This weekend I watched GROSSE POINTE BLANK again, for the first time in a long time. It’s eighteen years old now! It can vote! As an undergraduate film student, I wrote a seventeen-page paper on GROSSE POINTE BLANK — that’s how convinced I was of its greatness. I still love it, but I’ll try to be more brief here.
GROSSE POINTE BLANK has a perfect one-liner comedy concept – a contract killer accepts invitation to his ten-year high school reunion due to its proximity to his latest contract – and a sharp fit of a leading man in John Cusack, always the most cerebral of 1980s teen stars, who transitioned better than most into adult roles in the 1990s.
Cusack and his co-writers fine-tuned Tom Jankewicz’s original script and got the movie made under the direction of George Armitage, a filmmaker who works way too infrequently, having made the way-underrated hillbilly barnstormer VIGILANTE FORCE with Kris Kristofferson and Bernadette Peters, the somewhat-underrated (many cool people know how fantastic it is) crime classic MIAMI BLUES with Alec Baldwin and Jennifer Jason Leigh, and the most-underrated-of-all action epic HIT MAN with Bernie Casey and Pam Grier.
Armitage nails the unusual tone of GROSSE POINTE BLANK, a very dark comedy about a paid murderer who kills people for money and who is lovable mostly only because he’s played by that guy who everyone loved in BETTER OFF DEAD and SAY ANYTHING.

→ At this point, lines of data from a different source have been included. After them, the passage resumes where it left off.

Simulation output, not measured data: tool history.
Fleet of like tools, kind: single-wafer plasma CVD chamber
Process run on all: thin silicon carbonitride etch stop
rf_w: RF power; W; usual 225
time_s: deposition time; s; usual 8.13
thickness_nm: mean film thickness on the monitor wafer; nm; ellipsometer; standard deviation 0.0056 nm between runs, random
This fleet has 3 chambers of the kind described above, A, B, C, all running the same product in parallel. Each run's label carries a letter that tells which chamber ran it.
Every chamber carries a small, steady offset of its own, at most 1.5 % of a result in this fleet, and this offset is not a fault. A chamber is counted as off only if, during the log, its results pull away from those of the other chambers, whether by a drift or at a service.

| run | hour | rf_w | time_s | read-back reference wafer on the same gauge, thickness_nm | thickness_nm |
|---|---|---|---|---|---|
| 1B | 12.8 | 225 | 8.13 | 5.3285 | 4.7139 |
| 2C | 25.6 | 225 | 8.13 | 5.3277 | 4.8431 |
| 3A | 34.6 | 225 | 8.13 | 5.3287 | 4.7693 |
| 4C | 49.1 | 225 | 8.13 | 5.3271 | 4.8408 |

GROSSE POINTE BLANK is one of the best-sounding movies of its decade, which is quite a feat considering this was the era of DAZED & CONFUSED, PULP FICTION, DEAD PRESIDENTS, and FRIDAY. The score is by Joe Strummer of The Clash. Pretty epic ‘get’ there. The soundtrack is stacked with killer pop, ska, punk, and new-wave songs from the late ‘70s and early ‘80s.
The supporting cast is pretty deadly – Dan Aykroyd deftly playing against type as Grocer, an insane hitman and rival of Cusack’s Martin Blank, who in true capitalist fashion is looking to consolidate his industry.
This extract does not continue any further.